As told to Denise S. Robbins, 3196 words.
Tags: Writing, Editing, Collaboration, First attempts, Failure, Education.
On getting the details rightAuthor and editor Aram Mrjoian discusses the process of selecting submitted work and developing an editor's eye.
Originally published on November 21, 2023
Do you consider yourself a writer first or an editor first?
I found editing through writing. When I was an undergrad in college, I started writing fiction and some creative nonfiction. I was really bad, but continued after I graduated and then eventually got into an MFA program at Northwestern in my mid-twenties, where I started taking my writing more seriously. That’s when I thought maybe I had a shot at this.
In that program, I found editing the way a lot of graduate students do, which is through the university’s literary journal, TriQuarterly. That was my first gig in editing literary work. As a writer, I was a slow study. For years, I didn’t know how to improve my work. But when I went back to grad school, a lot of things clicked very quickly. All of a sudden I wanted to consume as much knowledge as I could to become a better writer. Editing allowed me to do that. When I started reading work that was being considered for publication, it dramatically influenced my own process and my own craft. From there, I fell in love with it. So I’ve been an editor at different literary magazines for the last seven or eight years, and have really enjoyed the community it brings about and what I’ve learned as part of that process.

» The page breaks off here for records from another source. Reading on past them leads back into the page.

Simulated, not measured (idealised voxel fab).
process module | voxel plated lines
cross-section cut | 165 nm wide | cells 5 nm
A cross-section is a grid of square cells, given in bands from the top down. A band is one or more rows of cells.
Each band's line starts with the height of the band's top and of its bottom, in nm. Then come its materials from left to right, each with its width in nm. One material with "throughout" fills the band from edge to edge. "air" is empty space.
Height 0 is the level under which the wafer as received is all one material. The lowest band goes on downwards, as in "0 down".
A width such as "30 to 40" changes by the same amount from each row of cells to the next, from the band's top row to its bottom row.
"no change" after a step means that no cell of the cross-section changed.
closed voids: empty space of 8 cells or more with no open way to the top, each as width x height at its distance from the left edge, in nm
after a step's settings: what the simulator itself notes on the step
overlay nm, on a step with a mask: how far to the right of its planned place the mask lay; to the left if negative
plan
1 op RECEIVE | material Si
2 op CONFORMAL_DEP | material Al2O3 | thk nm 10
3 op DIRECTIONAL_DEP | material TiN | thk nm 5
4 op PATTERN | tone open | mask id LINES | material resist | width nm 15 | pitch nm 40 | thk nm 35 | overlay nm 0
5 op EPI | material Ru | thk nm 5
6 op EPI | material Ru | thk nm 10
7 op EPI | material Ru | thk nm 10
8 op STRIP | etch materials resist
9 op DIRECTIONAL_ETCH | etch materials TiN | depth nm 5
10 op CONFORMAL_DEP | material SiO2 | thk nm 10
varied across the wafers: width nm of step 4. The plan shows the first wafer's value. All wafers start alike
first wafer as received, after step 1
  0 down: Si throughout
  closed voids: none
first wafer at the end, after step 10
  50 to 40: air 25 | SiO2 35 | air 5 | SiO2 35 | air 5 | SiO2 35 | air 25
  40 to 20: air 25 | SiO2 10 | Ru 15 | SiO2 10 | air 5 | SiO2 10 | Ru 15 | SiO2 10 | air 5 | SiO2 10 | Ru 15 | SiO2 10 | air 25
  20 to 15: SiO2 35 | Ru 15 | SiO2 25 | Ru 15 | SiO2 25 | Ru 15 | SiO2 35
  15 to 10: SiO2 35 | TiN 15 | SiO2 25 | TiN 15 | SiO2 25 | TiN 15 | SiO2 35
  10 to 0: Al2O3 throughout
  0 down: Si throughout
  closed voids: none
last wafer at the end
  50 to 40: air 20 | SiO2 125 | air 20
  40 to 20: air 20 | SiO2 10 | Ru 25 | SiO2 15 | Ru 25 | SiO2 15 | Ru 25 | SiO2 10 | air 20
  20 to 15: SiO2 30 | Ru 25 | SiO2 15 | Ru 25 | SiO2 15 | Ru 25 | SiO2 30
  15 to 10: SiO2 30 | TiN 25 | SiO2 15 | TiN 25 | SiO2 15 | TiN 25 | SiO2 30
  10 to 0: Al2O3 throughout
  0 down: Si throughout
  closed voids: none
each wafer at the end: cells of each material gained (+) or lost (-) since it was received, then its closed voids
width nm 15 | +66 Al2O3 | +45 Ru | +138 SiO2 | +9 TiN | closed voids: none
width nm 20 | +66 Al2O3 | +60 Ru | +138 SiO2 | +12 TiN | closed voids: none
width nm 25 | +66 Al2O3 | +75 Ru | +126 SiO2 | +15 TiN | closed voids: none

How do you approach writing a story for the first time versus revising it or reworking it?
In my first MFA workshop, I learned radical revision techniques. What happens when you chop something up and move it around? Change the point of view? Add or subtract characters, change the setting, cut it in half or double it? I realized that a piece of writing is not going to be that good until its fourth or fifth draft. Once I started thinking like that, it became way easier. I started thinking about the first draft as a practice step, figuring out what I want to say. Once I have the material, then I’m going to go about fixing or changing it or just trying to make it better.
And how do you know when you’re done?
I don’t think you do necessarily, but for me, I go through all these different drills and practice steps to figure things out. Once I have something in okay shape, I tend to read it aloud, start to finish, at least half a dozen times. And when I go through that process and polish it, that’s when it starts to feel not necessarily done, but like it’s the best it’s going to get for a while. That might be when I send it out. I don’t necessarily think anything is ever done. It’s just the best version of what it can be at the time.
How do you differentiate how you approach editing your own work versus something you’re editing for a journal?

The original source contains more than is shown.